A few years ago, I was working on a project for a UK client who needed to replace or rewrite a legacy inventory management web application written in classic ASP. The problem: no documentation, and complicated, spaghetti source code with many apparently duplicate or redundant ASP files and ASMX web service endpoints.
Which ASP pages were actually in use? We had to find a way to limit our application migration efforts to only those pages which were used by the application. A colleague at the time introduced me to what must be one of the best-kept secrets in the Windows developer world: Microsoft Log Parser.

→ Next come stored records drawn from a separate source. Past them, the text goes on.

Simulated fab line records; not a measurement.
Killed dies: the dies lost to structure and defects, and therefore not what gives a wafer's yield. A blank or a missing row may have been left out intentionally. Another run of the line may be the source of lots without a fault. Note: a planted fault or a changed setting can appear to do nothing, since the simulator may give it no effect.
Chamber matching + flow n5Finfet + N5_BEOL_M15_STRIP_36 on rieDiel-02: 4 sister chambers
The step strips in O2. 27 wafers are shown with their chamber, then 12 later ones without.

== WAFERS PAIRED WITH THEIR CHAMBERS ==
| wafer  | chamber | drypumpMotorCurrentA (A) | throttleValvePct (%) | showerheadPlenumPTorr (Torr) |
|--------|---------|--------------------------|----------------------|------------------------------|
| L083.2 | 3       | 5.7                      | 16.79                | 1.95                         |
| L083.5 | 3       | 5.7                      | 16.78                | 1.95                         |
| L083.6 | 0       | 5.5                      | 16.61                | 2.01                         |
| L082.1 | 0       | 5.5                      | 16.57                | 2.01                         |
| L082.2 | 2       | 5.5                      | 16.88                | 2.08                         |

Using LogParser with IIS Logs
Described as … a powerful, versatile tool that provides universal query access to text-based data such as log files, XML files and CSV files, think of MS Log Parser as AWStats for almost any data source and without the Perl headache, albeit without the nice HTML reports out-of-the-box.
By tailoring the log file queries, not only can LogParser be used to determine which endpoints are in use within a particular application, but can be also used as the basis for Functional or Load test scripts (I will cover this scenario in a separate post).
In order to determine the endpoints in use by the application (typically ASP files, with some ASMX web service endpoints), we configured the IIS web server in our test environment to log extended information about the incoming requests:
We then ran a series of user journeys through the application, covering all the steps which seemed possible, based on what we understood of the application. This generated several hundreds of megabytes of IIS logs.
We then used LogParser to extract the details (here, in tab-separated format) for those requests which resulted in an HTTP 200 response:
$ LogParser -i:IISW3C -o:TSV "SELECT * FROM ex090715.log WHERE sc-status=200" > ex090715.txt
We could then load the results into Excel for manual inspection:
Satisfied that we had valid results from the LogParser query, we could then correlate the cs-uri-stem column data with files on disk: those files on disk with no corresponding entry in the cs-uri-stem column were possible candidates for removal, whilst clearly those files on disk with an entry in the log data were actively being used as part of the application.
The Result – HTTP Endpoints Identified
By using the Microsoft LogParser tool and detailed IIS logging, we were able to identify the vast majority of ASP and web service endpoints used by the application.
(We also devised a way to use LogParser to help generate load test scripts – I will cover this in a future post).
This technique could be extended by processing IIS logs from across all web and application servers, and thereby identifying all active HTTP endpoints within the server estate, as a cheap and cheerful Splunk or LogStash alternative.